Steve McConnell Text Banner

 

 


Best Practices
IEEE Software, Vol. 15, No. 4, July/August 1998

Why You Should Use Routines, Routinely


As an undergraduate computer science student, I thought that the main reason to create new routines instead of leaving all the code in one big routine was to avoid duplicate code. That is one good reason to create a routine, but hardly makes a complete list. The following sections describe many additional reasons to create routines.

Reducing complexity

The single most important reason to create a routine is to reduce a program's complexity. Create a routine to hide information so that you won't need to think about it. Sure, you need to think about it when you write the routine. But after it's written, you should be able to forget the details and use the routine without any knowledge of its internal workings. Other reasons to create routines—minimizing code size, improving maintainability, and improving correctness—are good reasons, but without the abstractive power of routines, complex programs would be intellectually impossible to manage.

Avoiding duplicate code

Undoubtedly the most popular reason for creating a routine is to avoid duplicate code. Similar code in two routines is a warning sign. David Parnas says that if you use copy and paste while you’re coding, you’re probably committing a design error. Instead of copying code, move it into its own routine. Future modifications will be easier because you will need to modify the code in only one location. The code will be more reliable because you will have only one place in which to be sure that the code is correct.
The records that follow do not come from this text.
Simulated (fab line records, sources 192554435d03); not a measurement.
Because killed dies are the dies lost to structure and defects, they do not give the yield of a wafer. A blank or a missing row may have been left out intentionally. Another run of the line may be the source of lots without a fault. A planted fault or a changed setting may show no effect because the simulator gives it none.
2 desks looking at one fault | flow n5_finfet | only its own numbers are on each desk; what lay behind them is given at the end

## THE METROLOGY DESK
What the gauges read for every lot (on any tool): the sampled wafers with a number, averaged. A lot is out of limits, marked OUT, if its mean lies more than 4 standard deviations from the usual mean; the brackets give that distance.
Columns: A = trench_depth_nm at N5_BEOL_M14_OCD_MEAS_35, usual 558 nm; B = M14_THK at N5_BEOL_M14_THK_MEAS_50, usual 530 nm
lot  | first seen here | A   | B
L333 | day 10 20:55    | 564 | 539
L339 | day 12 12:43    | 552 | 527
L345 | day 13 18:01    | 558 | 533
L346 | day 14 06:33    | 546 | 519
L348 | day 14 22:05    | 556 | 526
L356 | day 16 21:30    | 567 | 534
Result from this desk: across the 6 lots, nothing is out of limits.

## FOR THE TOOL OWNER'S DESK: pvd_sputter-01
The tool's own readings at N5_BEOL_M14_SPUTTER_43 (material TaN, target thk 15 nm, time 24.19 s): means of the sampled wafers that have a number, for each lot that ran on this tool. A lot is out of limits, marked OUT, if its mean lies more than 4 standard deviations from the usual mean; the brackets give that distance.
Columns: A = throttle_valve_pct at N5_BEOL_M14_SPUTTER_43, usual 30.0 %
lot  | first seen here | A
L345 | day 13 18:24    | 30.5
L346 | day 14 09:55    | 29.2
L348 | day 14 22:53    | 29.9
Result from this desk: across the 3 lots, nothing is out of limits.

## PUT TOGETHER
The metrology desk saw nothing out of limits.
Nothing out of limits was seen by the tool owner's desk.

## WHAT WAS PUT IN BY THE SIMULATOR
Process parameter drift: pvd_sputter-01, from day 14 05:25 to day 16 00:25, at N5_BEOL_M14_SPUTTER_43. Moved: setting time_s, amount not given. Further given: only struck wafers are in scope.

Limiting effects of changes

Isolate areas that are likely to change so that effects of changes are limited to a single routine or, at most, a few routines. Create your designs so that the areas that are most likely to change are the easiest to change. Areas likely to change include hardware dependencies, input/output formats, complex data structures, and business rules.

Hiding sequences

Hide the order in which events happen to be processed. If the program typically gets data from the user then gets auxiliary data from a file, neither the routine that gets the user data nor the routine that gets the file data should depend on the other routine’s being performed first. Design the system so that either could be performed first, then create a routine to hide the information about which happens to be performed first.

Improving performance

Having code in one place, inside a single routine, means that a single optimization benefits all the code that calls that routine. It makes it practical to recode the routine with a more efficient algorithm or a faster, more difficult language, like assembler.

Hiding data structures

Hide data-structure implementation details so that most of the program doesn't need to worry about the messy details of manipulating computer-science data structures, but can deal with the data in terms of how it's used in the problem domain. Routines that hide implementation details provide a valuable level of abstraction that reduce a program's complexity. They centralize data structure operations in one place and reduce the chance of errors in working with that data structure. They make it possible to change the data structure without changing most of the program.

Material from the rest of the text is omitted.